I am afraid of raccoons.
I realize they are, as my friend Lauren would say, just trash cats. But when one was banging around on our rooftop porch the other night, I almost lost my mind. Raccoons are utterly unafraid of humans, or at least, this raccoon was unafraid of me. I was shining flashlights and yelling and it was just walking toward me; sniffing at my screen door; scratching to come in.
I doubt that I ever liked raccoons, but my fear is rooted in one terrible evening when I was a kid.
We lived near the top of a small mountain in Woodstock, New York. We had one dog, two outdoor cats, and about a dozen chickens in a coop with an enclosed run. We also had a yard full of garter snakes and small rodents, and woods full of deer, black bears, skunks, et cetera. Once I saw a red fox in our driveway, dead, its neck broken by our dog, Blossom, who was frankly not any bigger than the dead fox.
Once, though. Once a raccoon took on Blossom and all of the chickens. And it almost won. (Aside for anyone who might be getting nervous: Blossom lived many more years and died an old lady after surviving fights with far worse, including a motorcycle.)
There were two or three houses behind ours, on a level with it and hidden completely by the woods, and three up the hill, sort of overlooking us. In the dead of winter you could almost see two of them through the bare tree branches. The middle of those three houses was the Jagerbergers' house. My mom didn't like them, and I was about to find out why.
I was probably twelve, which makes it 1990. My parents were out--my mother thinks possibly at a movie. Remember, in 1990 it was nearly impossible to reach someone when they were not at home. We had a yellow wall phone in our kitchen by the side door, which had a view of the chicken coop.
Blossom started barking around dusk. Incessant barking, nothing like her usual warning barks if a car dared to drive past or a deer to peer out of the woods. Not to put too fine a point on it, she was losing her damn mind. And the phone started to ring.
I answered the phone and dragged Blossom inside, in which order I couldn't possibly tell you, and I discovered the source of her distress: a raccoon had somehow gotten under the chicken wire into the chicken run. The girls were huddled inside the coop proper, terrified and squawking. The small door between the run and the coop was open and that raccoon wanted in.
Now. I am nearly 38 years old, and were this to somehow happen to me today, under the same circumstances, I would unwind the hose and spray that fucker down until he ran away with his coon tail between his coon legs. But I was, you'll remember, a kid. I didn't know water would drive off a raccoon. It was one of the first times I'd been left in charge, and I prioritized getting Blossom inside away from the potentially rabid wild animal; I hoped to save the chickens.
(I can't honestly remember, but I want so badly to have gone in and closed that door. I might have; I know the raccoon was backed into the opposite corner. I want to believe.)

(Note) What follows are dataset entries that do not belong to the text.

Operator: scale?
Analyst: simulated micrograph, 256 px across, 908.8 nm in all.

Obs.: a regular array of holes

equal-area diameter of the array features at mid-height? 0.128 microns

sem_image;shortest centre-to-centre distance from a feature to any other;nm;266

Back to the telephone. It was Bill Jagerberger, calling about the barking and wondering if everything was okay, and were my parents home? I told him we had a raccoon in the chicken coop, and I would deal with it. He said he'd be right over. I told him that wasn't necessary, but I was a kid and a girl at that, so there was never any chance of him listening.
He arrived with a .22 rifle and a gleam in his eye.
He was going to shoot that raccoon no matter what I said, and he did it.
Raccoons, it turns out, are difficult to kill. My jackass neighbor was joined by another jackass, from one of the houses behind ours, and they stood around as it got dark, behaving for all the world like it was Buffalo Bill's Wild West Show while the poor raccoon fought against death. Eventually they realized it was not working.
The order of things is fuzzy twenty-five years on, but I know the police were called--not for the reason that seems right to me (arrest these assholes on my property shooting their firearms willy-nilly), but to finish off the animal.
A .45 to the head also did not do the trick. (It could have been a 9mm. I don't care.)
At some point in the horrible proceedings, my parents arrived home to a scene that was chaotic at best. My mother, who is still just as traumatized by that night as I am, told me that the officer acted like we were hosting a kegger and he was the guest of honor. What a good old time those horrible men had, killing a raccoon that I told them to leave alone. The coup de grace was delivered with a shovel, horribly.
The raccoon was, eventually, put out of its misery, but mine is forever.